Why poll numbers keep hopping around by Philip Meyer

Op/Ed from USA Today (10/28/04)

Are the unsteady poll numbers making you queasy? Me, too. But now, a team led by a Columbia University professor has figured out why the Bush-Kerry pre-election polls have jumped around so much.

The polls are trying to capture two moving targets at the same time, and that multiplies the motion. One target is presidential choice. The other, more difficult one, is the composition of the actual electorate — the people who will exercise their right to vote.

While it is a pretty good bet that more than half of the voting-age population will turn out on Nov. 2 (or before, in states that allow early voting), nobody knows for sure who will be in that active half. A study led by Robert Erikson of Columbia’s department of political science analyzed data from Gallup’s daily tracking polls in the 2000 election and found that the tools for predicting voter participation are even more uncertain than the tools for identifying voter choice.

With every fresh poll, people move in and out of the likely-voter group, depending on who is excited by the news of the day. Only now, this close to the election, can we expect the likely-voter group to stop gyrating and settle down.

This is why predicting elections is the least useful application of early pre-election polls. They ought to be used to help us see what coalitions are forming in the electorate, help us understand why the politicians are emphasizing some issues and ducking others. None of that can be done if the measures are unstable.

Years ago, when George Gallup and Louis Harris dominated the national polling scene, pre-election polls focused on the voting-age population and zeroed in on the likely voters only at the last minute.
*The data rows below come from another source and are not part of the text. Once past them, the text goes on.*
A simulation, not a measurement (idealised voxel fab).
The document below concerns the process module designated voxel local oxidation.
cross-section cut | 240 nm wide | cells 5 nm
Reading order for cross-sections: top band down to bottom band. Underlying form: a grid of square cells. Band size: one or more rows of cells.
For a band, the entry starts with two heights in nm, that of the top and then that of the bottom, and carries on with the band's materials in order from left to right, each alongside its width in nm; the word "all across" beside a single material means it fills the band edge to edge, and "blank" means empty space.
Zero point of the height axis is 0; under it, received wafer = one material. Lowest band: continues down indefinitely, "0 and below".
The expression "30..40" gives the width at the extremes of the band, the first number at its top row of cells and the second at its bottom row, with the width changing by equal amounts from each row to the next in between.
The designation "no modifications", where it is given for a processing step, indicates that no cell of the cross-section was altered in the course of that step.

This year, the likely-voter model kicked in for the USA TODAY/CNN/Gallup Poll with the first reading in January. News media reported both numbers — the likely-voter and the registered-voter choices. But the more volatile likely-voter readings got the most play.

The volatility may be newsworthy, but it’s artificial. Erikson and his colleagues point out that most of the change in support for President Bush “is not change due to voter conversion from one side to the other but rather, simply, changes in group composition.”

Who are the likely voters?

The decision on who belongs in the likely-voter group is made differently by different pollsters. Gallup, which has done this the longest, uses eight questions, including, “How much thought have you given to the upcoming elections, quite a lot or only a little?”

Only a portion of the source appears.